US Senator Bernie Sanders scored a win over rival Hillary Clinton in Oregon late Tuesday night, while votes in Kentucky were likely to be split between the two candidates.
With 99% of the votes counted in Kentucky, Clinton had received 46.8% of the vote, while Sanders was nearly tied at 46.2% of the vote.
The official certification of the vote count would not be declared until the end of the month.
Sanders handily won the Oregon primary, beating the presidential front runner with over 53% of the vote.
The tight contest was yet another demonstration of how divided Democrats are in the drawn-out national race for the party's nomination.
Kentucky was not considered favorable terrain for Clinton, after neighboring West Virginia and Indiana both went to Sanders. Clinton's ability to stave off a resounding defeat in Kentucky now gives her a little breathing room, as she looks forward to a lull in the primary campaign before the final contests on June 7.
Clinton, who spent the past two days campaigning in Kentucky, would like to lock up the nomination and turn her attention to November's general election and presumptive Republican nominee Donald Trump.
Trump, in an interview with Megyn Kelly that aired on Fox News Tuesday night, said he did have regrets about his actions during the Republican primary process.
"I could have used different language in a couple of instances, but overall I'm happy with the outcome," Trump said.
Clinton's sizeable lead in delegates means it is possible she will eventually be her party's nominee, but she remains more than 100 delegates short of sealing the deal.
Oregon also held its Democratic primary contest on Tuesday. For the Democrats, there are 55 delegates up for grabs in Kentucky and 61 in Oregon. All of the delegates are awarded proportionally, meaning the results could do little to upset the current trajectory of the Democratic race.

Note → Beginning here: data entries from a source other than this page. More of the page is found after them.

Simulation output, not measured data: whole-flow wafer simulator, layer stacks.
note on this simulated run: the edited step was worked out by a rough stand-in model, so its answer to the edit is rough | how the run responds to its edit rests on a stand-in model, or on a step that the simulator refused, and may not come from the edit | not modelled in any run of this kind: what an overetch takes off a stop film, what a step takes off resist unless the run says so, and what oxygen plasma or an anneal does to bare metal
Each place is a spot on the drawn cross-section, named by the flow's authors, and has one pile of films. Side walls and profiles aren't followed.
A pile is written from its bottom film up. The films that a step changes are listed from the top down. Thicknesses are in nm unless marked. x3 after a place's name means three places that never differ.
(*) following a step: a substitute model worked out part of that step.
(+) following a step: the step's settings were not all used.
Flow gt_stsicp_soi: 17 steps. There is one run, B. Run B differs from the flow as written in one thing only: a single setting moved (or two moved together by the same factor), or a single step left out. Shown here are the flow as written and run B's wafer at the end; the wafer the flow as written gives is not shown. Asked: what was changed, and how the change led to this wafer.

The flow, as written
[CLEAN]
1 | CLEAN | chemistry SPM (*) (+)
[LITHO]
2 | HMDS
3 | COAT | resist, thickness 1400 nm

Tuesday's vote in Kentucky followed sometimes violent outbursts in Nevada that increased tensions within the party.
NEVADA STILL RANKLES
Sanders supporters became angry when Nevada state party officials chose to end their convention and block efforts to award the US senator from Vermont more delegates than he initially won in the February caucus. Clinton won the caucus.
The Nevada incident was a warning about the potential for fireworks at July's Democratic National Convention in Philadelphia.
Sanders on Tuesday joined his supporters in criticizing the Nevada Democratic Party after Saturday's events.
One Sanders supporter threw a chair, unhappy about being blocked in a rules vote that was part of the effort to help the senator win more delegates to the national convention. Others applied chalk graffiti to a party building. And the state's party chairwoman has been receiving death threats since then.
Sanders framed Nevada's incident as a warning.
"If the Democratic Party is to be successful in November, it is imperative that all state parties treat our campaign supporters with fairness and the respect that they have earned," Sanders said in a statement on the Nevada incident.
Sanders - who said he condemns violence and personal harassment of individuals - leveled some of the same complaints his supporters did, arguing that state party Chairwoman Roberta Lange did not allow a headcount on a disputed rules change. He also argued that 64 delegates to the state convention were not given a hearing before being ruled ineligible.
The state party disputed the Sanders campaign's interpretation of the events. It said some delegates did not show up at the convention and others were disqualified because they were not registered as Democrats in time.
"The Sanders campaign is continuing to be dishonest about what happened Saturday and is failing to adequately denounce the threats of violence of his supporters," the Nevada Democratic Party said in a statement.
Sanders supporters began circulating a picture of Lange on the internet that included her cellphone number and encouraged others to contact her to express their unhappiness.
Lange said in an appearance on MSNBC that she has been receiving death threats, including many containing vulgar language. Public messages sent to her Twitter account included a barrage of derogatory statements.
MSNBC played some of the voicemails, including one saying "people like you should be hung in a public execution."